In one of her final speeches as Chief Executive of the FCA, Tracey McDermott, has called for regulators to heed the lessons from the mishandling of the Hillsborough process.
Highlighting that the process of investigation can be just as important as the result, Ms McDermott went on to identify three key lessons which can be taken away from the Hillsborough inquiry:
- Justice: Ms McDermott stated that a culture of ‘them and us’ can be created from the strength and persistency of public anger towards those the public feel ‘got away with it’. Ms McDermott stresses that this can, in turn, have a degrading effect on public perception of investigation bodies, leading to a lack of confidence which, in the financial services sector, is paramount in order to keep the system working effectively and authentically.
- Transparency and speed: Ms McDermott stated that people need to know the facts in a timely manner in order to prevent rumours and mistrust building up. Collaboration between agencies in order to aid this process is key.

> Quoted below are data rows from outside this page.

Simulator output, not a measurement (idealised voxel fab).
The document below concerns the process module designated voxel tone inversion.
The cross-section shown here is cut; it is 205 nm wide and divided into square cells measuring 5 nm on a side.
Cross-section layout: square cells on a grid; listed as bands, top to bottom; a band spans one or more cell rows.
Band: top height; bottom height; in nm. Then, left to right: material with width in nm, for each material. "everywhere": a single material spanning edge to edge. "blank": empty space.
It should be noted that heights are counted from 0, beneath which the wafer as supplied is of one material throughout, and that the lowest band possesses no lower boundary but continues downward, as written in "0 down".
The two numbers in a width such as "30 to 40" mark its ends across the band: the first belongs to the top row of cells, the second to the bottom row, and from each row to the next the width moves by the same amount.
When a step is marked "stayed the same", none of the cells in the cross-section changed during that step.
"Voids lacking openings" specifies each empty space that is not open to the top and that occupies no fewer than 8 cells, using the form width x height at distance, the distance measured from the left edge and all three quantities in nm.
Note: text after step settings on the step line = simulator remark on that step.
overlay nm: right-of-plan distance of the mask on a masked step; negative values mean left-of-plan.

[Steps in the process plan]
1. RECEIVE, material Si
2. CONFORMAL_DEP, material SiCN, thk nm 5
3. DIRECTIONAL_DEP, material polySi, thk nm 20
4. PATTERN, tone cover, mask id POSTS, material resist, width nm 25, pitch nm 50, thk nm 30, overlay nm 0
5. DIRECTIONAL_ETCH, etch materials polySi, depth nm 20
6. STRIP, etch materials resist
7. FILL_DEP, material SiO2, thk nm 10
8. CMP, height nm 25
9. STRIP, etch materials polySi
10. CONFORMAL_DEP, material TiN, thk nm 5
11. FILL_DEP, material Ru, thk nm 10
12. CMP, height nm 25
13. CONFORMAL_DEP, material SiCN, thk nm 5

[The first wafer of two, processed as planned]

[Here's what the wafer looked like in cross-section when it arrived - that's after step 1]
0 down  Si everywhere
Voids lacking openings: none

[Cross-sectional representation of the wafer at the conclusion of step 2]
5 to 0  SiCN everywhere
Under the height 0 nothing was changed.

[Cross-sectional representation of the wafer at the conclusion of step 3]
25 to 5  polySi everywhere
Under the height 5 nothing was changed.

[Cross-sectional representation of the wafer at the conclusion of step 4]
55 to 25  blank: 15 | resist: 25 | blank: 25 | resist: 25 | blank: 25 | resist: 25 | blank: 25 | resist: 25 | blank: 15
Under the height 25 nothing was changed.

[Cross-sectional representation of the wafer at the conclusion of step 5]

- Fairness: Ms McDermott highlighted that the role of the FCA is not to simply satisfy public opinion, but rather, the FCA must ‘divorce itself from the emotion, speculation and hyperbole’ in order to have a process which is objective, fair and rational to enable it to recommend appropriate conclusive actions. Ms McDermott believes that a failure to do so will fuel anger by those working in the industry, leading to the same kind of ‘them and us’ culture identified above, through a lack of perceived justice by industry workers.
Ms McDermott concluded her speech by stating that, listening to the views of those affected but then making objective and independent decisions based on facts, not emotion, regardless of any external pressures, will help rebuild the trust placed on the regulators.